Sampling often seems to be an afterthought with clients as many simply state they want a ‘nationally representative sample.’ The question is what does the client mean by a nationally representative sample? One client might think it means representation on age and gender only, while another might expect it to include controls on additional variables like region, income, education, etc.
How do you decide the right variables to control on? The sample supplier needs to understand the objectives of the research as well as the analytic plan in order to make solid recommendations. Without this understanding it is difficult to build an appropriate sample. This understanding should include a discussion of the category and how different groups react to the category. Clients may not always know every group that is important, but most will have a general understanding of how various groups might respond.
Research-Live (May 2016) recently reported an excellent example of the importance of understanding the objectives and the category. Voters in the UK will soon be voting on a referendum on whether or not to remain in the European Union. Results of polls have varied greatly and originally people thought the difference was driven by online versus phone. However, with further digging it was discovered that the decision to remain or not is highly correlated with education. Many of the polls are not controlling on education so that can lead to skews in the results. Those online are also more likely to have higher education levels so that exasperates the difference between online and phone.
Sampling differences may also be accounting for some of the large differences in political polling in the U.S. for the next presidential race. It is important to look at the types of people who support each candidate and ensure the groups are appropriately represented in the sample. In some cases it may go beyond demographic variables. Certainly in U.S. politics, political party is key as many people vote along party lines.
Some might be saying ‘but you have just given us two political examples and this doesn’t apply in the marketing research world’. But it does! Say a client is testing a new idea for a high end product with an expensive price tag. Logic suggests that those with higher income will be more likely to afford the product and purchase it. If the income of your sample skews low then it may appear the product is not viable. Income might become even more important if you are comparing several product ideas and trying to pick a winner. If one of the samples skews high on income and the other low on income, it could look as if the one with the higher income is the winner when in fact it is the sample that is driving the difference.
Generally age and gender are the most common quota variables, but below are a number of examples of what might be important to control on depending on the category. For any category, the key is to think about what demographics might impact respondents’ behaviors and answers.
- Banking and finance – Income impacts the types of financial products people may own and use.
- Product consumption – Household size is key because larger households have higher consumption levels.
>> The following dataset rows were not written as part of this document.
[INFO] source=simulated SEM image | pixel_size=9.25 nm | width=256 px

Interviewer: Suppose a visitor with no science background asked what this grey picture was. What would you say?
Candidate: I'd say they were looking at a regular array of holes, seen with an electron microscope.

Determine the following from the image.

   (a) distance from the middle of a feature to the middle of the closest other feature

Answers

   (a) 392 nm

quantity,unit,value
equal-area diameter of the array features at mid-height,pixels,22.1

- Shopper study – Stores can vary by region.
- Entertainment/music – Tastes may vary by race/ethnic group.
- Insurance – Insurance needs change as life stage changes so controlling on things like marital status or presence of children is important.
- Toys – Age and gender of children can drive toy preference.
- Hispanics/Canadians – Language is important because it can drive product choice.
Even when sampling is carefully done there can still be unexpected results. This is why it is imperative that the first thing to check when receiving a data file should be the demographics. Do the demographics look like what is expected of the target group? Next brand usage and category habits should be examined. Balancing on demographics reduces the chance that there will be brand usage and habit skews, but differences can still occur. For example, having significantly more users of the brand can greatly impact key measures. When differences in demographics, brand usage, and category habits are discovered, data can be weighted to bring the differences in line with expectations.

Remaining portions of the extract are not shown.